The lists presented by Shareholders are deposited at the Company’s registered office at least 25 (twenty-five) days before the date of the Shareholders’ Meeting called to appoint the Directors, in accordance with the terms and procedures established by existing laws and regulations. If the Board of Directors presents a list, it must be deposited at the Company’s registered office at least 30 (thirty) days before the date of the Shareholders’ Meeting called to appoint the Directors, in accordance with the terms and procedures established by existing laws and regulations. The Company must also make the lists available to the public at least 21 (twenty one) days before the date of the Shareholders’ Meeting, according to procedures set out under the laws in force.
Lists containing three or more candidates shall include candidates of both genders, such that at least one-third (rounded up) of candidates belongs to the less-represented gender.
The lists must also contain (including in the attachments):
(i) a CV detailing the candidates’ personal and professional characteristics;
(ii) statements in which each of the candidates accepts his/her candidacy and certifies that there are no grounds for ineligibility or incompatibility and that they meet the requirements prescribed by current laws for the office of Company Director. These statements may also include a declaration concerning whether they meet the requirements to qualify as an Independent Director, and, where applicable, the further requirements set out in the codes of conduct drawn up by companies managing regulated markets or by trade associations;
(iii) for the lists submitted by the Shareholders, the names of the Shareholders submitting the lists, and the total percentage of shares held;
(iv) any other declaration, information and/or document provided for by law and by the applicable regulations.
Each Shareholder and each group of Shareholders belonging to a Shareholders’ agreement as defined by Art. 122 of the TUF, as well as related Parties to said Shareholder, may not, present or contribute to the presentation, either directly, through a third party or through a fiduciary company, of more than one list, nor may they vote for different lists, and each candidate may stand on a single list only, or shall be deemed ineligible. Participation and votes expressed in violation of these restrictions shall not be assigned to any list.
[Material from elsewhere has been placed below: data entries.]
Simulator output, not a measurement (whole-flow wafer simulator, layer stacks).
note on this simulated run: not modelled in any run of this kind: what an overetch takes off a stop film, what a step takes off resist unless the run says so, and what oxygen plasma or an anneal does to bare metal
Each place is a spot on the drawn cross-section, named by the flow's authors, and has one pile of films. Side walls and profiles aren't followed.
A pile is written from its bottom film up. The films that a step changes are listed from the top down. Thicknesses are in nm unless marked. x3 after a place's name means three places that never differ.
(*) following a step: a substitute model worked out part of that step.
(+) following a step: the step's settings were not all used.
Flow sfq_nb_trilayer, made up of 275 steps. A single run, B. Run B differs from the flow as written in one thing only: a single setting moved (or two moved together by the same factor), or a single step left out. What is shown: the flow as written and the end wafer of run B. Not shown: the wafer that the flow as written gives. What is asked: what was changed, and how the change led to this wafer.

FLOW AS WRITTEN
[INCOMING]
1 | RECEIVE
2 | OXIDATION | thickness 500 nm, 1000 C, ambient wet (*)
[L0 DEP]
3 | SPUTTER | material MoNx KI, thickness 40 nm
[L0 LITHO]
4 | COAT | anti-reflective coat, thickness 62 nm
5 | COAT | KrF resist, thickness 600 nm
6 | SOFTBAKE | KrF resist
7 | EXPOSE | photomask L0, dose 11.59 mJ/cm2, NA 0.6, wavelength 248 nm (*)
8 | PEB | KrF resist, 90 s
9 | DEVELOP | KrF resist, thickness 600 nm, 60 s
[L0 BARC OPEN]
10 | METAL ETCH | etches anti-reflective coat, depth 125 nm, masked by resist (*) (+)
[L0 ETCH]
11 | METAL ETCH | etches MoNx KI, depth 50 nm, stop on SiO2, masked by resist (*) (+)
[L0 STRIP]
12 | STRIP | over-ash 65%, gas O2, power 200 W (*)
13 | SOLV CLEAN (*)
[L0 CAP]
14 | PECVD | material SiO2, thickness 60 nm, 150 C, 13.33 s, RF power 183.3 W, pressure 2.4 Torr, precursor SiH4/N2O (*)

At the end of the vote, the appointment of the members of the Board of Directors will take place according to the following criteria:
- A) (i) all Directors to be appointed are drawn from the list obtaining the greatest number of votes (hereinafter the “Majority List”), in order in which they appear on the list, with the exception of candidates drawn from any lists covered by points (ii) and (iii) below;
(ii) two Directors are drawn, in the order in which they appear on the list, from any list presented by a Shareholder who also holds shares without voting rights, and is thus a holder of B Shares (hereinafter a “Shareholder With Limited Voting Rights”, and a “List presented by a Shareholder With Limited Voting Rights”). In the event of a plurality of lists presented by Shareholders With Limited Voting Rights who are not Related Parties, the Directors will be drawn from whichever list received the most votes;
(iii) from a list other than the Majority List and other than the List presented by a Shareholder With Limited Voting Rights, and which received the most votes and which is not linked, even indirectly, to the Shareholders that submitted or voted for the Majority List or the List submitted by the Shareholder With Limited Voting Rights, pursuant to the applicable provisions (hereinafter the “Minority List”), the Director is taken, who is the candidate at the top of that list indicated as number one on the list is appointed;
(iv) if no list has been presented by a Shareholder With Limited Voting Rights or if there is no Minority List, the Directors or Director that should have been drawn from these lists will be taken from the Majority List.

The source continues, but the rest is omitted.